All the Ships in the Harbor

I actually think I caused more interpersonal damage in my 30s and 40s as a believer trying to do meaningful things for God, than I ever did as a dope chain smoking, whipped-cream-aerosol- inhaling atheist in my 20s.

(…Well, there goes our attempts to get me booked in larger Christian venues.)

There is something disproportionately damaging when newly discovered capacity, gifting and talent is mixed with a sincere but immature ambition, clutching to a lofty spiritual goal.

I need to clarify. During those two decades I loved Jesus immensely. Not all my motives were self-centered. I had some of the greatest friends on the planet. We got to do some really rare, wonderful God things. We had more fun than any group of people should be allowed. In truth, I would probably do most all of it again. But I hurt some people…some I fear irreparably. I still look back and wonder how much beauty was squandered as we each slowly had to take our gloves and bats and go find something else to do with our time and gifts and love.

I’m now 59. I’m still capable of causing hurt, of burning all the ships in the harbor on any given day. I wish I could have another chance with that same group of people. I’m pretty sure I’ll never know a group like them again. I know they would say they love me and look back with great delight on our pictures of what we got to do. But if they had to answer honestly they might admit that my stubborn pride and need to be right eventually robbed a lot of the dream. I’m not blaming myself for the war in Vietnam, but this is my life. And unless my theology is way off, you only get one of them. So, allow me a moment to reflect. And give yourself a moment at this wayside to reflect, before you unwittingly risk spoiling a season you were made for.

Maybe being around the wise has had some impact. Maybe living in an environment of grace has broken through. Maybe this “Christ in me” reality does inevitably mature us over time. Maybe I’m now just too tired and my feet hurt-but I don’t see life the same now. Here’s what I didn’t know then, that I now know for minutes at a time.

*I preached grace and lived it with great affirmation and goodness…when there was little conflict. But I did not understand the power of grace to handle sin or broken dreams.

*I didn’t understand the sovereign, perfect and perfectly loving intention and ability of God. I didn’t yet trust that God was completely able to do His best for me, in His way and in His time, without me manipulating or overpowering the situation.

*I didn’t like His pace, or the influence He didn’t give, so I tried to create my own.

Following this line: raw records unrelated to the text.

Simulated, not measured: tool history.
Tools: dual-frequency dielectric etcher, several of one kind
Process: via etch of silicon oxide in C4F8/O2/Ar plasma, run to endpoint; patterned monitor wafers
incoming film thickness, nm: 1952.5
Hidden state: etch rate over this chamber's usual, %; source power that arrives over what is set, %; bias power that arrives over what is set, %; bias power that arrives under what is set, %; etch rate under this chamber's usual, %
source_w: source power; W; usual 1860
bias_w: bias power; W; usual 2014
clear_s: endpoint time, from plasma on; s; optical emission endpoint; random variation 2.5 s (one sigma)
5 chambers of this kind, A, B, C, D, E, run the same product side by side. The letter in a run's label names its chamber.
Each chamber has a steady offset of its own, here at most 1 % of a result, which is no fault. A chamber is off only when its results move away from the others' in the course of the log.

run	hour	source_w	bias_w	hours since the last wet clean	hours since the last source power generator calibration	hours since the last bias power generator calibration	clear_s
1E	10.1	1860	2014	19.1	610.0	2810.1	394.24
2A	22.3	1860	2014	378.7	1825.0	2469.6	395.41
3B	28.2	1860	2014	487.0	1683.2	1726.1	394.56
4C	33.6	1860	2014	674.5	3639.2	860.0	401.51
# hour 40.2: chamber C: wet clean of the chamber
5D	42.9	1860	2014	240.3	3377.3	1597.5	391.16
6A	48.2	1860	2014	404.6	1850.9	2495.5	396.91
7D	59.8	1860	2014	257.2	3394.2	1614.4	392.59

*I fought those who didn’t see it my way. I thought they would ruin this beautiful dream God had given us. In truth, the dream He had given us was us, getting to do whatever we did, together, in great love and delight.

*I didn’t allow almost anyone to tell me how I was affecting them. I am not easy to tell hard things to. People have had to dance around me, in trying to protect me, most of my life. I hate that. But I can at least now type the letters onto a page describing it.

*I had too much to lose. To fail, to not reach our goal, would further cement my shame story-that I wasn’t a person worthy of God doing something incredible through.

*I made myself the issue. That’s what seems to always happen when unresolved issues meet conflict or difficulty. People were reacting to me instead of us solving the actual problems, so we could go forward.

*I wanted to be great. Dang it! I did not want to write that. Wait, there’s more. I still want to be great. I’ve told people I’m free of that. But I’m not. I want every man, woman and child in the free world to think I’m the greatest human since Jimmy Dean. It’s just that back then I didn’t know how to give others access to me to look at what was behind that self-centeredness.

*I didn’t yet believe if you knew the worst about me that you would love me more, not less…so I was forced to try to figure out and fix my stuff on my own, while appearing to be deeply invested in allowing others in.

*I thought I was justified in my overbearing, overly-emotional response to being wronged.

*I was really quick and good with my words and could do great damage before anyone even knew what was happening. I could sound absolutely right and be absolutely wrong.

So there. There’s the seedy underbelly that those really close to me have come to know.

Here’s the deal. I don’t think maturity is about any of these messed up things getting fixed. I believe I’ll have many of them, in some measure, for the rest of my life. It’s my particular, built-in mixture of pain, unbelief, family, hurt, loss, and the Cuban missile crisis back in 62. But I am growing up. That simply means I am learning to receive the love of some trusted others. I am risking against incredible fear that it is possible that some others can know the worst about me and not have it cause them to love me less, but beautifully more. I’m telling on myself, telling the hidden failure I’m intending and watching the cycle get stopped in its tracks.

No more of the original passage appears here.